Skip to main content

Failure handling

The outbox distinguishes two kinds of send failures: transient failures (Kafka unavailable or slow) and message-specific failures (something is wrong with the message itself).

Transient failures (Kafka down or slow)

These are retried indefinitely.

  • Immediate delivery: if a sendMessage(..) message cannot be delivered after commit, the immediate send is abandoned and the message is left in the table for the relay to deliver later.
  • Scheduled delivery / relay: if the relay cannot send the current batch (message-relay-batch-size), it aborts the batch, pauses for poll-delay, and tries again. This is effectively an unbounded retry while Kafka is unavailable or too slow.

Message-specific failures (failed messages)

If a send fails because of the message itself — not because Kafka is down — the message is marked failed and ignored by the relay, so it cannot block delivery of all other messages. The failure reasons (SendFailureReason) that mark a message as failed are:

ReasonCause
INVALID_TOPICThe target topic does not exist
UNAUTHORIZED_ON_TOPICNo authorization on the topic
MESSAGE_TOO_LARGEThe message exceeds the topic / cluster size limit

Any other (general) error is treated as transient and retried; it does not mark the message as failed.

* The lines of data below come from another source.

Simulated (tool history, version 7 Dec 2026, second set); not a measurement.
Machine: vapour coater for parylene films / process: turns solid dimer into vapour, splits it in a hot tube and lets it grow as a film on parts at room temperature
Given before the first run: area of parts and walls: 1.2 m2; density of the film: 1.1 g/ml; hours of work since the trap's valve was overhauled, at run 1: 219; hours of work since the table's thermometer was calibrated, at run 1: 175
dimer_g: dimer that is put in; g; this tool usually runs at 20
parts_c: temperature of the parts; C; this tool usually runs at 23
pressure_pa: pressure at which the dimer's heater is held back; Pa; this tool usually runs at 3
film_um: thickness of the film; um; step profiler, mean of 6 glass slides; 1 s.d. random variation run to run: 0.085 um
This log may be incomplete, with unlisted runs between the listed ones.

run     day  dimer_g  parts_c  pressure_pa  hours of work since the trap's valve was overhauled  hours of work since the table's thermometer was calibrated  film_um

A failed message usually means an interrupted business process. Using the outbox therefore requires a defined operational procedure for handling failed messages, and the metrics should be monitored so DevOps can react.

Operations on failed messages

TransactionalOutbox exposes methods to query and re-enable failed messages:

MethodPurpose
countFailedMessages(boolean resend)Count failed messages, optionally restricted to those marked for resend
countFailedMessages(ZonedDateTime from, ZonedDateTime before, boolean resend)Count failed messages within a time interval
findFailedMessages(ZonedDateTime from, ZonedDateTime before, boolean resend, int max)Find failed messages in a time interval (ordered by id)
findFailedMessages(long afterId, ZonedDateTime before, boolean resend, int max)Find failed messages after a given id (for paging)
resendMessageScheduled(long id)Make a failed message available to the relay again (initiate a resend)

A resend only succeeds once the root cause has been fixed (for example a missing topic authorization has been granted). Re-enabling a message via resendMessageScheduled clears its failed state so the relay will pick it up again.